The Court then raised the question of • public policy and stated that it would be contrary to public policy to deprive the child' of his father’s duty to support the child.

Plaintiff had indicated that she intended' to be married October 22, 1961, and furnished the Court Reporter with the name’ of the man she intended to marry. The Motion . was then taken under advisement.

Thereafter, on November 20, 1961, the Motion to Modify was, by the Court, denied and following the filing of a Motion to Set Aside the Order of November 20, 1961, or in the alternative, for a Rehearing or a New *57Trial which was denied on December 15,' 1961, plaintiff filed Notice of Appeal to this Court.

Qur.records show that defendant was ad-wised by. our Clerk of the pendency and setting of this Appeal in our Court, and ■defendant wrote a letter to our Clerk to the effect he did consent to plaintiff’s wishes in this ■ matter and would not oppose this Appeal. ■ .

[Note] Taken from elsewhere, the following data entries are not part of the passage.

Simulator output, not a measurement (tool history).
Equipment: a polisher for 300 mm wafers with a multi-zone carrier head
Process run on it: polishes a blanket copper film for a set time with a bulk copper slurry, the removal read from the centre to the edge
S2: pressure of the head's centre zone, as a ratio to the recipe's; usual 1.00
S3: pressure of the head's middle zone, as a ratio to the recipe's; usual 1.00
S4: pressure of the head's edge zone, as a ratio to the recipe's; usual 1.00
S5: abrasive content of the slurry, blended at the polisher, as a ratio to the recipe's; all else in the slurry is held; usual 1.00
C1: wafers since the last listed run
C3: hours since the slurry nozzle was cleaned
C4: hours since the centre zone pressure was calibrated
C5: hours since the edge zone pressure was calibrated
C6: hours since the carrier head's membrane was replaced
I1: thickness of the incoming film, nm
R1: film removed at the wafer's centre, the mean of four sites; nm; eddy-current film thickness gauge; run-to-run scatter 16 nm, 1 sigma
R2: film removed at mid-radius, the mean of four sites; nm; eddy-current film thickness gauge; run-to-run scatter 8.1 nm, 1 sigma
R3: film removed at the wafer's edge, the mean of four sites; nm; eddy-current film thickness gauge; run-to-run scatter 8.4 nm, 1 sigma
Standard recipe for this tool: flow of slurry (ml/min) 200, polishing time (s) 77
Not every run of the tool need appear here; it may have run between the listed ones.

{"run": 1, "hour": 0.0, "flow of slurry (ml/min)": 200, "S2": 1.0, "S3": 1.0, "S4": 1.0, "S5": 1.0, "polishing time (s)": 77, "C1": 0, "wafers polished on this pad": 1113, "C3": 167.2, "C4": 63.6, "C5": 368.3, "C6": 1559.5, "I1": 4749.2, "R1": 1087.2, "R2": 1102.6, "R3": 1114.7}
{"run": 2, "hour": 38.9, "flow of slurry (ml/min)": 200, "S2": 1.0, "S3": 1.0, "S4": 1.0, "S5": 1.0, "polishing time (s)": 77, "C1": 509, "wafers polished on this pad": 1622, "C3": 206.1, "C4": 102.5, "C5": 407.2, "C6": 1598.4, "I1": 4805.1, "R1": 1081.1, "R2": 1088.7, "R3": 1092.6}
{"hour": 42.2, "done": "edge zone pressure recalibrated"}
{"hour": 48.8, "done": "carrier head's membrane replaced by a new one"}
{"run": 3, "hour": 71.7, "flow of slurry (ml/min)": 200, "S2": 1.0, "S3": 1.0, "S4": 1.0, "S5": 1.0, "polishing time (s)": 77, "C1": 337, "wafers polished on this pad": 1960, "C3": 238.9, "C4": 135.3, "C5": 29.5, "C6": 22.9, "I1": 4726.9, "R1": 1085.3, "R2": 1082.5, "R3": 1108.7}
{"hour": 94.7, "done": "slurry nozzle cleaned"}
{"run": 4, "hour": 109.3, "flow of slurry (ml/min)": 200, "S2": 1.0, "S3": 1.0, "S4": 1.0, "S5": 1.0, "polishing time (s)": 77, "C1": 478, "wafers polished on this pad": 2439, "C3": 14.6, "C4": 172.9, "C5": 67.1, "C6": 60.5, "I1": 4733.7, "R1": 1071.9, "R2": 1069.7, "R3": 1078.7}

In the Brief of counsel for plaintiff two ■points are relied on: (1) that the Court ■erred in denying the Motion to Modify for the reason it is against public policy to try to .take away from a child the right, of his father to support that child and that the 'Court abused its discretion in refusing to approve the arrangement entered into for the child’s adoption and the manner of payment, of the. arrearage of $500.00 for child support, and (2) the judgment denying the Motion is against the evidence in the case.

With reference to the question of public policy we are quite certain that the Court was referring to the duty imposed upon the father to support his child and the right of the child to such support. In giving consideration to this the Court was taking into consideration the rule laid down in almost ■every decided case that the welfare of the ■child is the paramount issue in any such ■case as this. There was no testimony presented in this case concerning the effect of this Motion, or rather, the arrangement provided for by it, upon the child.

It would appear that the parties were attempting to settle their, personal problems and obligations rather than looking to the welfare of the child. In the first place, how could the trial Court determine that the impending marriage of plaintiff to some person unknown to the Court would result in a stable marriage ? How could the trial Court know whether or not another Court would ■grant an adoption of this child if such a petition were filed.

' Our Courts have'held that “the welfare of the child is so important that a change of condition, should not be found and custody awarded on speculation or experimentation.” S-& G-, 298 S.W.2d 67, l. c. 77.

Here the Court was being requested to approve an arrangement which would deprive the child of his father’s duty to support him in exchange for a possible adoption by a possible future husband of plaintiff who was not even before the Court. If the plaintiff was not receiving the support money due from the defendant, she should have made use of the legal remedies of enforcing payment.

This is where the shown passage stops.